The occasional ricocheted BB didn’t hinder the mood on Saturday morning when the Hall County 4-H Club was joined by members of the Gainesville Police Department and Hall County Sheriff’s Office for the 10th annual Cops and Kids BB Gun Challenge.
The 4-H Shooting Awareness Fun and Education (S.A.F.E.) BB Rifle Team was joined by several alumni members of the original event to test their shooting skills against members of the law enforcement officers who volunteered time to compete.
Ten years ago, Sherman Pass of Gainesville decided he was tired of seeing tragic news stories that involved children and firearms. With the help of the city and county law enforcement officers, Pass created a program that would teach kids gun safety and the discipline needed to hit a target.
“People told us we might make it half of one year, so we proved them wrong,” Pass said. “All the cops really enjoy it. The kids enjoy it. There’s a lot of interacting between the kids and cops and we want them to know that they are people just like we are and they’re not the bad guys.”
Recent events across the country has changed the way some view law enforcement officers. That is one reason Pass believes the program has helped the community by bringing parents, children and officers together in a positive environment.
“I appreciate these law enforcement guys 100 percent, they have a tough job,” said Pass. “They come out here and give their time and enjoy it. I appreciate their work but I appreciate them doing this too.”
Having children get involved in part of the community is one reason Cpl. Kevin Holbrook of the Gainesville Police Department comes back year after year for the past decade.

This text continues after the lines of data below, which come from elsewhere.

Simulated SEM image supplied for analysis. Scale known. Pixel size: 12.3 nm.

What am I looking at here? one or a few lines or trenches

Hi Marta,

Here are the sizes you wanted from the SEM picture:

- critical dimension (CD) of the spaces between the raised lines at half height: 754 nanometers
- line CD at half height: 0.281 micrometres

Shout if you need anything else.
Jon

“Although it was part of my duties at the time, I’ve formed those relationships and bonds and in the last 10 years,” said Holbrook. “Those that I’ve been able to work with, with this program, I’ve been invited to their graduations, to see them move on, and I’ve been able to mentor them somewhat, to assist them through some trying times in their lives. So it’s positive for everyone involved.”
Holbrook has seen the program grow every year. Though the kids continue to win every year, he likes to challenge them anyway.
“If the kids are involved in programs then it’s going to keep them from doing other things, keep them on the right path in life, make the right choices, and that‘s one of the biggest things,” Holbrook said. “Allowing us to form those bonds and relationships that yes, we are police officers but we’re people, too.
“We have a sense of humor, we can kid around, we can have fun. There’s more to us than just the badge and gun, and that’s probably the most important thing.”
Children as young as age 9 can participate, but the program is targeted at those in the fifth-grade to the eighth-grade. Beginning in September, the young shooters meet each week, spending as much time in the classroom as with a rifle.
“They teach us when we’re in the classroom, how to safely handle a gun, all the fundamentals of gun safety, shooting, to do this sport safely,” said Sawyer Williams, 13, of Gainesville, who has been in the program for four years and is excited about the move up to the high school program.
“The best part to me is just how close-knit of a community we are together with the cops and the kids, how everyone gets along and has fun,” Williams said. “We’re just relaxed, no one’s tensed up and it’s not too competitive. It’s just really fun.”
Williams said seeing alumni members of the first class of shooters was reminded him how 10 years ago they were taking part for the first time.
“It’s a positive event that shows that law enforcement is important and that they’re here for us,” said Lindsey Waters of Talmo, who was part of the first class led by Pass. “It’s a way for the kids to get to know each side. It’s a fun event.”